There’s No Jose Here: Following the Hidden Lives of Mexican Immigrants; By Gabriel Thompson; Nation Books; $26.95.
The issue of immigration has for decades provoked podium-rattling rhetoric from politicians and pundits of various stripes, and most recently it brought us what was supposed to be the swing voter du jour of the 2006 elections: Lou Dobbs Democrats, convinced undocumented workers were laying waste to working-class America and the rule of law in general.
As Gabriel Thompson notes in his new book, “There’s No José Here,” the immigration debate is typically a debate of abstractions, focusing on wage trends or crime patterns rather than the lives of the individuals caught in the middle. Thompson offers his earnest new book as a modest corrective to that oversight. In it, he chronicles the lives of a handful of mostly Mexican-born denizens of Brooklyn as they struggle to make ends meet. Thompson suggests immigration laws, government bureaucracy, greedy landlords and the immigrants themselves all share some blame for the problems they face. But he doesn’t set out to offer a detailed analysis of their causes or suggest fixes.
Thompson is content to tell characters’ stories in the hope that it will open his readers’ minds about the complexities of the immigration debate. Each chapter focuses on a particular group of characters and a particular issue or event — a new housing problem, life in the sweatshop, the death of a young relative, adding up to an interesting collection of anecdotes rather than a tightly focused narrative.
Enrique, a barrel-chested, fast-talking, big-hearted livery cab driver in Bedford-Stuyvesant is Thompson’s primary focus. (He doesn’t offer their last names, since many of the characters have been or are currently undocumented.) Thompson tags along on harrowing fare rides, chatting in Spanish in the front seat as Enrique chronicles his latest housing problem or complaint about his stepson, whom Enrique sees as wasting the privileges given him as a U.S. citizen.
Thompson’s biggest contribution is illustrating how the lack of legal working papers actually affects the lives of Enrique and other Mexican immigrants. Entering the country is barely a nuisance for them, but their lack of documentation makes their lives here harder in countless other ways. They are taken advantage of by one landlord after another, repeatedly moving from apartment to apartment only to confront more lead paint, rats and broken boilers. Landlords routinely threaten to turn them in to immigration authorities, or simply ignore their complaints.

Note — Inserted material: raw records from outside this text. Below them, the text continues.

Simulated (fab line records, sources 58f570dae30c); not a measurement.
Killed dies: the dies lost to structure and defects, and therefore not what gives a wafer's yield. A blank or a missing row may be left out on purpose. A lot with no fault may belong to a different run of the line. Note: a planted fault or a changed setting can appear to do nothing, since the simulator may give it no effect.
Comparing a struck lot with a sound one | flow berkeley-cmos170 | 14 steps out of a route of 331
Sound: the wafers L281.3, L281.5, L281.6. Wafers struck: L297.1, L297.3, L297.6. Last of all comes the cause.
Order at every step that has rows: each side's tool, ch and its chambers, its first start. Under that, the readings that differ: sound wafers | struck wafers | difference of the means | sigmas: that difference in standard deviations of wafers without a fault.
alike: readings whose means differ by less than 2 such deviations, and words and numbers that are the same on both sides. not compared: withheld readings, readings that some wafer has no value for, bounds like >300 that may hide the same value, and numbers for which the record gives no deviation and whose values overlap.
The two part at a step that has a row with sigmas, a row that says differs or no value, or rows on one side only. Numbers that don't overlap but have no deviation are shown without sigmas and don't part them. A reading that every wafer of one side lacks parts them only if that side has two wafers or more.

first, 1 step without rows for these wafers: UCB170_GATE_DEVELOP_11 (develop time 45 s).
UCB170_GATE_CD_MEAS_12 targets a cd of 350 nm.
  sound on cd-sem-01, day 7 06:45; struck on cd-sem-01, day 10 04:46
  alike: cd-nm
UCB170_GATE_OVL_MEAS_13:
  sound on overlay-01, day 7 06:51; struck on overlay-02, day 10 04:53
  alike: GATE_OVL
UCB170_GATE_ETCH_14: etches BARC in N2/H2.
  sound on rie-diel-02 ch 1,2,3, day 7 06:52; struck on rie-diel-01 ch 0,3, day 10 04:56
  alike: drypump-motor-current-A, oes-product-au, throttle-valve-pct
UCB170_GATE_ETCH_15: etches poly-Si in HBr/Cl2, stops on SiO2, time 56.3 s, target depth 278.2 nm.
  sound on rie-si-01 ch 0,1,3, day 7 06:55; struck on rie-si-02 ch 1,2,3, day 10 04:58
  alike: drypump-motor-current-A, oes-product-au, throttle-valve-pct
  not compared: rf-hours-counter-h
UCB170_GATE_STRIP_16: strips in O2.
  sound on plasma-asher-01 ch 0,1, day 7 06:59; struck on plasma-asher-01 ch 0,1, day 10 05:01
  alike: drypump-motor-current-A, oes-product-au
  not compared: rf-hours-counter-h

Thompson’s characters work hard, but their wages are uniformly appalling. Enrique often works seven days a week, sometimes sleeping in his car between shifts. His girlfriend Juana makes just $1.00 an hour in a Brooklyn sweatshop. When their family flees one particularly rotten apartment, they find themselves living with relatives on Long Island, outside New York City, and Enrique has to choose between trying to get a livery cab license there or commuting back to his car service job in Brooklyn. He chooses the latter, adding several hours onto his work day.
To the author’s credit, the characters in his book are richly drawn and full of quirks and conflicted opinions. They are hardworking, proud and resourceful, but also sometimes reckless and outright looking for trouble. They can also be quite entertaining. When Angela, a profanity-spewing, four-foot-tall grandmother in rural Mexico, complains her children in the United States aren’t sending her enough money, it falls to Thompson to tell her what rent costs in New York. “Eleven thousand pesos? For each month?” she says. “Why in God’s name would anyone want to live there?” Eleven thousand pesos is about $1,000.
Thompson clearly loves working-class Mexican culture and is keenly aware of how alien it is to him, a tall, pasty college-educated gringo. As he checks for scorpions in his shoes in Mexico, or silently worries that Juana will give birth during a breakneck road trip, Thompson is constantly noting that his Mexican friends are bolder and tougher than he is.
But Thompson’s book is limited significantly by the nature of his project. He largely picks his subjects as they present themselves to him in his work as a Brooklyn-based activist and organizer focused on lead paint issues. This is not a comprehensive investigation into a little-known subculture, like Bill Buford running with English soccer hooligans in “Among the Thugs” or Barbara Ehrenreich delving neck-deep into the world below the poverty line in “Nickel and Dimed.”
Instead, “There’s No José Here” is the product of a well-meaning writer interviewing his immigrant friends and acquaintances. It’s an enjoyable and often eye-opening book, and would be an effective rejoinder to anyone who thinks the immigration debate is about facts and figures, not real people.